It's hard to sell a long-term contract to any player when the most prominent long-term deal in team history ended in a vengeful mess.

Joseph consequently shifted from undeniable loyalty to no-brainer exit. The team pursued offensive lineman Robert Gallery of the Raiders to join a run-heavy attack, but Gallery opted to join former coach Tom Cable with the Seahawks. The Bengals could throw money at other high-priced players, but when similar offers exist, the hope of landing the free agent ends.

For the past eight years, perception rose to un-Bengal-like levels. Chad Ochocinco made the Queen City a destination job for free agents. Palmer provided hope championships were possible at Paul Brown Stadium -- and not just of the AFC North variety.

Palmer's public stance supported by the departure of Ochocinco choked the popularity out of the Bengals. In the National Signing Day-style free-for-all of this hectic, new NFL world, that means quite a bit.

For now, it means the Bengals are about $49 million under the salary cap as of Saturday morning and currently without anyone willing to take large chunks of their cash.

There's a dilemma that likely didn't come up during lockout negotiations.

Those arriving at training camp Friday didn't buy into the panic outsiders associate with the franchise. Asked whether Palmer's stance changed league-wide perception of the Bengals, Tank Johnson wouldn't speculate.

"Maybe," he said.

Johnson has always been a believer in the Bengals since they believed in him through tough times. He isn't immune to training camp optimism like many of the new breed of relative unknowns around him.

"I'm not too sure of how all the players think around the league, but I know the guys we have here are happy to be here and employed by the NFL and the Bengals," Johnson said. "Whether guys want to come here or not, that is up to them, but I think guys here are excited about being here and starting an opportunity with a clean slate."

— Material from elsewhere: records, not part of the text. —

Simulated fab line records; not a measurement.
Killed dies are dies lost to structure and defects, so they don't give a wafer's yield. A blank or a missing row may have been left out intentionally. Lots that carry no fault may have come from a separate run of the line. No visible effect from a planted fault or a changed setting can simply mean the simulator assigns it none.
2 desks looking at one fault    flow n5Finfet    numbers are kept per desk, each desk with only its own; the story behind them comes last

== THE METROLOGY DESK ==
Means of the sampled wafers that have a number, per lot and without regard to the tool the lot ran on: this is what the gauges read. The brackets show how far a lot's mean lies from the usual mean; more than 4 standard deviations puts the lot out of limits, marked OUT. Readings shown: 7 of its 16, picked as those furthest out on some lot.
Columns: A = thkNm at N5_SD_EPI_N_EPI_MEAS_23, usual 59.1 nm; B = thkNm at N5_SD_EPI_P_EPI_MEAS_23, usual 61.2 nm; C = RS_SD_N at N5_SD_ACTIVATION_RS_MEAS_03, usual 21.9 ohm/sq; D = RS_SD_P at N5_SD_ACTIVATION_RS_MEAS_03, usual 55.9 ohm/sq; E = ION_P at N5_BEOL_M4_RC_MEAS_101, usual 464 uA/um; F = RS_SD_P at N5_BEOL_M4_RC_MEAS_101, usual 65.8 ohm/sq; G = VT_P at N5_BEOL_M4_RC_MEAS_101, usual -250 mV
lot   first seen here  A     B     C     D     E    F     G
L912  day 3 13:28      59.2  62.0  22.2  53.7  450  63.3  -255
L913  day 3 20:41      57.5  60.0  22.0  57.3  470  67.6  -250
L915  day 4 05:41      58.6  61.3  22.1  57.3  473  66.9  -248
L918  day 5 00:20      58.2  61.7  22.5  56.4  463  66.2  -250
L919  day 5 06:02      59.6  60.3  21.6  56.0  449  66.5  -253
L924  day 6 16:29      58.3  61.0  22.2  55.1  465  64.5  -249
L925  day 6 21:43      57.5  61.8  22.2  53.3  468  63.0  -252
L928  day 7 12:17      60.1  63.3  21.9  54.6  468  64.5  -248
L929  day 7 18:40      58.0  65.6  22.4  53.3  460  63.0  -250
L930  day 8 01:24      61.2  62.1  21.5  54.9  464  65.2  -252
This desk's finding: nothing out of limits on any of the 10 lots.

It was known this season would be a rebuilding one for the Bengals the moment last year's 4-12 campaign concluded. Palmer's stance determined the severity of it.

Although the hole left by Joseph was filled by former Niners corner Nate Clements, Joseph's departure made that severity all too real.

"It's more frustrating," Zimmer said. "If a guy gets hurt, he gets hurt. If he just leaves, that's a different feeling."

Unfortunately for the Bengals, not joining them became a "no-brainer."